Not only are software providers rushing to build customer engagement into their latest branding, but CRM guru Paul Greenberg recently gave it his seal of approval in an article where he outlined its importance, which brands constituted providers of engagement solutions, and why we should all be taking note of the category. 

So what exactly is it? Is it just another attempt to rebrand CRM? Or should we really be reconsidering all of our current strategies and processes?

Jamie Anderson is a good person to ask. Describing himself as a “CRM purist”, SAP’s global VP for CRM product marketing has been involved in the industry since its early days as a “nascent business philosophy”, before it became widely regarded as a technology; as a piece of enterprise software for employees in certain departments to align databases with.

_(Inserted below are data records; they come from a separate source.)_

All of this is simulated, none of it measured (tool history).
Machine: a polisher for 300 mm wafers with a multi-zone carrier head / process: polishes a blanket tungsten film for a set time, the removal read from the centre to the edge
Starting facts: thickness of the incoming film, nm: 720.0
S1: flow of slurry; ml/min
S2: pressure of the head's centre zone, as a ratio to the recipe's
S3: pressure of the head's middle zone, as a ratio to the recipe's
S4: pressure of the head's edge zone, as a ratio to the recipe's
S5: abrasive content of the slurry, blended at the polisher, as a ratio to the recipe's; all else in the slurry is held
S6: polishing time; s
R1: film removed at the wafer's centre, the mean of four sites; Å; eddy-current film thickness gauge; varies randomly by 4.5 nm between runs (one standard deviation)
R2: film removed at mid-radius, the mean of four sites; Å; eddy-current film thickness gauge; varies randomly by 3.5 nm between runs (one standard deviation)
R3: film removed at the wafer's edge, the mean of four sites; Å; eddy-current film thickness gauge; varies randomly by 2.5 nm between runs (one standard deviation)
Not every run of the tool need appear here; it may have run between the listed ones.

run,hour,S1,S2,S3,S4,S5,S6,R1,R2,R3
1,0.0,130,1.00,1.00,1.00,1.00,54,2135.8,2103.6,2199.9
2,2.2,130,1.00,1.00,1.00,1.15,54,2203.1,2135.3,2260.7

Admittedly, most CRM software is more sophisticated than that, but Anderson’s belief is that many of the industry’s current shortcomings are a direct result of too many businesses believing that software alone can solve customer relationship problems, despite the fact that customers have evolved and, in many cases, moved on from this rigid concept:

“When we were putting in CRM systems back in the day, they offered a convenience for the customers,” he states. “They allowed banks, utilities, telecommunications providers to trade out of office hours. It was a tremendous convenience to customers, because it was all built around them. At the turn of the millennium, CRM systems were very much a system of engagement. Over the decade that followed, however, what we’ve seen is that CRM systems have been reallocated to a back office-type of system. More of an application or technical solution to manage customer information rather than the real engagement.

“I think the fundamental thing that’s changed is that, as that evolution happened, it’s become a big commodity playing field. During this time, the consumers seized control of the conversation and the consumers do not conform to processes that, let’s say, a utility provider puts in place to say “this is the procedure for going through switching your account, or getting a new tariff”. By the time the customer has made a decision now, they’ve done all the research and gone through the different channels and they’ve seized control of the relationship.”

Customer-managed relationships?

That’s where customer engagement comes in. Anderson is not the first to state that CRM has now moved into a realm whereby it could almost be renamed CMR, or customer-managed relationships. However, he also feels that this switch-up still misses the point: that customers are quicker to the draw these days, have more channels to access and research, and want things done in real-time. CRM or CMR can’t cater for that. More is needed.

“When you look at the landscape of CRM products, it’s very technically-orientated. In this new age, we need to reach out from these boundaries and engage customers early across the different channels; engage them at the point of awareness and start to guide them through the journey they have.

“That’s some of the fundamental stuff that’s changed and I call that the customer engagement landscape. It’s beyond traditional CRM, because it’s moved beyond the traditional confines.

“What is it that defines these journeys? One to one personalisation. Can CRM deliver that? Not on its own it can’t. If you think about a digital world, you think about things like web content management tools, and then the analytics that you need and the real-time processing capabilities to actually deliver that experience in real-time through the digital domain. Then you need to think about how the channels are connected. It’s more all-encompassing than the current CRM tools.”

An example of this might be a retailer with touchpoints in both the physical and digital space. If someone goes into their store for the first time, is there any reason why they should be expected to know that person, their buying habits, the items they might want to buy? Perhaps not at the moment, but very soon this level of experience will be what defines customer engagement, and consumers could well expect it as the norm from the shops they walk into.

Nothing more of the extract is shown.